As has been suggested … when they can’t afford them anymore.
Just to help the conversation along here, this is my 3rd home. The first was a dump that cost around $75K. The second was better and cost $125K. The third is what I’m currently living in now and cost $250K.
Did I jump into the McMansion for 3/4’s of a million bucks for my first home? Shit no. Why? Because I knew I couldn’t afford it if something went sour. That’s also the reason we were able to live off our savings. We saved some and paid some off our mortgage.
The type of people that you seem to be defending are the ones who will crank up their debt to their maximum and if one things goes wrong, the whole house of cards will come tumbling down.
Expensive car, expensive house, expensive trips, electronics equipment, private schooling, personal fitness instructor, whatever these people seemed to need $40K a year to get by on, is obviously too much for them to cope with when their circumstances change.
Sell the car and buy a bomb (loss maker, but hey, may reduce your debt). Sell the house and move into something else. Maybe they can’t because without work no-one will rent anything to them or the bank won’t refinance. That’s a tough situation.
Even if the bank forecloses on them, they still get any profit they make from selling the property. The bank doesn’t get to keep everything, they only get to keep what they’re owed.

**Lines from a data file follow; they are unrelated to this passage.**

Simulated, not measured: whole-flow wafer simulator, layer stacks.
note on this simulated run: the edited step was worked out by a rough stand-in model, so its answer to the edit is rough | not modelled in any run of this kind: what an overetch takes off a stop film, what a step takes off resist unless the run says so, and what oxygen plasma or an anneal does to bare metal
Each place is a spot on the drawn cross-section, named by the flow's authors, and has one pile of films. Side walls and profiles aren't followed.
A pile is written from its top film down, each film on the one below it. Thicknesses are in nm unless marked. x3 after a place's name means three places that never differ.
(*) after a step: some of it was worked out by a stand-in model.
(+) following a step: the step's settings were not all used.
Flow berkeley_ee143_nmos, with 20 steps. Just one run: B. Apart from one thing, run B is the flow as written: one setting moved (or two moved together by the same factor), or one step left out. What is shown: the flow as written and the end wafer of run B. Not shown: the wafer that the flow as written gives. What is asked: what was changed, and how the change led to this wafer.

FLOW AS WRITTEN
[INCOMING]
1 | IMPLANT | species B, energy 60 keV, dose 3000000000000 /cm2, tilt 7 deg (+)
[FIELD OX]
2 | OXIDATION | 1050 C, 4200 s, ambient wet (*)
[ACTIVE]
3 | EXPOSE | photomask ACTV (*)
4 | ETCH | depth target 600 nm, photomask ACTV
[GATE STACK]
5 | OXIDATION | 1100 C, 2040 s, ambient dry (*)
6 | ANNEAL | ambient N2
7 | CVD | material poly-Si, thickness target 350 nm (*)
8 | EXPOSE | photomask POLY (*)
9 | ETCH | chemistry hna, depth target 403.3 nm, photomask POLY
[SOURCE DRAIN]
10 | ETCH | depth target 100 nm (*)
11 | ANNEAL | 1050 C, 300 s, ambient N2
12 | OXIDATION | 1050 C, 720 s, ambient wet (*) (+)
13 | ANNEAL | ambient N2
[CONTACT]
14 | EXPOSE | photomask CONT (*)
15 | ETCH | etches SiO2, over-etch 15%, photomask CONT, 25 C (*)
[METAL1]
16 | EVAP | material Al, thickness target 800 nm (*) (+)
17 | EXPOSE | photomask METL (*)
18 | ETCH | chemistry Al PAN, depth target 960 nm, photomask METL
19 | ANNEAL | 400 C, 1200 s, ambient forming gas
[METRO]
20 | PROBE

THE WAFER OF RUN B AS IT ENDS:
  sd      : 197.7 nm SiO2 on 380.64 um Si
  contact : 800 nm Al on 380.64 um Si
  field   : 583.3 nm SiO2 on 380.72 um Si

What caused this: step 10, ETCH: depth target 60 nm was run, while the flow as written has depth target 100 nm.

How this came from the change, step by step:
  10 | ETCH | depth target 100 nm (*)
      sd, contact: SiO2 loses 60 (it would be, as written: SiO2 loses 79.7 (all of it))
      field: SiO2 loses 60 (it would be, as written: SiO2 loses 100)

If they have so little equity in their home then maybe, just maybe, they haven’t been planning well or hoped that nothing would go wrong.
Well, something did and I don’t think it fair to bankrupt their way out of it.
Would I have really sold my house if I couldn’t find work. Yes. Easy to say, hard to do, but we invested a bunch of time in finding out what we owed, what we could get and what we would have left over. So it was a serious consideration, not just a throwaway line.